Darcy James Argue wrote:
[snip]> Therefore, Erik has spent a lot of time and effort figuring out
how to
get the best possible amplified sound in a variety of situations. He
[snip]
That one sentence says it all -- amplification is not necessarily an
evil in any situation. *Poor* amplification is horrible in any
situation, and it needs to be each musician's responsibility to learn
what works best for their instrument and have the strength to demand it.
I think that those who react strongly against amplification have been
the victims of poor amplification, which would give them the right to
complain.
In my limited world, I have found that quite often those who run the
amplification are failed musicians. People who started playing an
instrument but couldn't handle the discipline or never really wanted to
work hard in the first place. And so they are not the best judges of
what the final sound should really be. They are full of book-learning
which really isn't appropriate in a real world where the human ear
should be the final arbiter, and have learned the 'ideal' settings for
EQ or balance, but who have never really listened to what an acoustic
instrument sounds like (the full tonal spectrum, overtones, resonance)

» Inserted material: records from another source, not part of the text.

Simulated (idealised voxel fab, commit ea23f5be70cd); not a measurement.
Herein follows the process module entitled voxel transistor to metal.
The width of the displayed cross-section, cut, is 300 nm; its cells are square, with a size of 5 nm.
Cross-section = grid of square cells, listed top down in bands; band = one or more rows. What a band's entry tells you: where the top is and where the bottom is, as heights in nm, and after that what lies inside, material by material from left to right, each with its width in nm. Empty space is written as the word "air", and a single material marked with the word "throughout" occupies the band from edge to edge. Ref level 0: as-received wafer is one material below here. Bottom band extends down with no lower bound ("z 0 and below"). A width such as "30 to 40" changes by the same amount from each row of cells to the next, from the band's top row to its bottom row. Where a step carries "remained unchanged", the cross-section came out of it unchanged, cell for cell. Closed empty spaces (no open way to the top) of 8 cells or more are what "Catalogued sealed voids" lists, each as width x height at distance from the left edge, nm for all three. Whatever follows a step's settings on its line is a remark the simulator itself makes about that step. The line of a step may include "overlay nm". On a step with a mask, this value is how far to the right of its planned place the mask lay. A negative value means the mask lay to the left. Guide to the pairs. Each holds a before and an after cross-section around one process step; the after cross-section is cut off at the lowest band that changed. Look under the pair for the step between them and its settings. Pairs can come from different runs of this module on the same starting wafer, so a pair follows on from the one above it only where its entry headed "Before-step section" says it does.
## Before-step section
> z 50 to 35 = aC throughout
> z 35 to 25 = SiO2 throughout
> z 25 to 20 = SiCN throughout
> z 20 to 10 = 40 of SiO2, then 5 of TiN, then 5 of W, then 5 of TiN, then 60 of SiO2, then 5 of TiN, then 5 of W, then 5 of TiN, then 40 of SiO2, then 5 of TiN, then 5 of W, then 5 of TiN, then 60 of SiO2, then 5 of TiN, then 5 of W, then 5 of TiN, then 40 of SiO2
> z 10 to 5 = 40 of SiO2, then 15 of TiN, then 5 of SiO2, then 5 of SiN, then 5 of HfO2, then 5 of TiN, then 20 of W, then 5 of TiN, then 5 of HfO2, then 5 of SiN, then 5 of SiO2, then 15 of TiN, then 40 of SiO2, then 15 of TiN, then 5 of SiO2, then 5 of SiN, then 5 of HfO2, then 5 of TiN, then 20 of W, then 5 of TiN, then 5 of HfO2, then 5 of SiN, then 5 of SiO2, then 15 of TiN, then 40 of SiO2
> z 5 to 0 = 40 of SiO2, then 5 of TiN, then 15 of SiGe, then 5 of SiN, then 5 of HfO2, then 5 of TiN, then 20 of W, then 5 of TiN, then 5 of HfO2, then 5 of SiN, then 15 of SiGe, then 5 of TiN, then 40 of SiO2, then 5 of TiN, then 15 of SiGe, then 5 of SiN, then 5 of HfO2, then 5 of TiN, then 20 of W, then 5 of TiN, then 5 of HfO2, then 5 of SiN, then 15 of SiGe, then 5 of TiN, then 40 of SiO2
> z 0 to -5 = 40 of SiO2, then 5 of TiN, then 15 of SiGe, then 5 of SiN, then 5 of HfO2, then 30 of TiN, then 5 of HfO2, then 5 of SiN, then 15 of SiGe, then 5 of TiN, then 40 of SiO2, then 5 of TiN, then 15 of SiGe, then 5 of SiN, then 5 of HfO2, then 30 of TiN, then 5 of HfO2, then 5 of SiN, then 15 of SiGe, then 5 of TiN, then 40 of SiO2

and therefore can't ensure that the audience hears that sound through
the amplification system.
And unfortunately they get hired to amplify rock bands where often the
only goal is volume, so when the do a good job there they get positive
reinforcement of bad behavior, so they think they're gods and won't
listen to some fool of an acoustic musician who complains about the
tonal color of their instrument when amplified.
So each musician needs to become an engineer and learn what works best
to deliver the correct sound when amplified, like Eric Friedlander has
done. It's not easy, but it's too important to be left to folks who
couldn't pass the music department audition and so entered the Recording
Technology department. (I know that last sentence is probably not fair
to the many sensitive recording engineers who entered the field in order
to do a great job in any amplification situation, but at least for two
colleges I know about, my sentence just about sums up the situation.)
And even worse is when it's left to people who have no education but who
simply bought some amplifiers and microphones and opened their own Main
Street Sound Reinforcement Company or some such business. The poor
people who hire them have no clue what they don't know.
--
David H. Bailey
[EMAIL PROTECTED]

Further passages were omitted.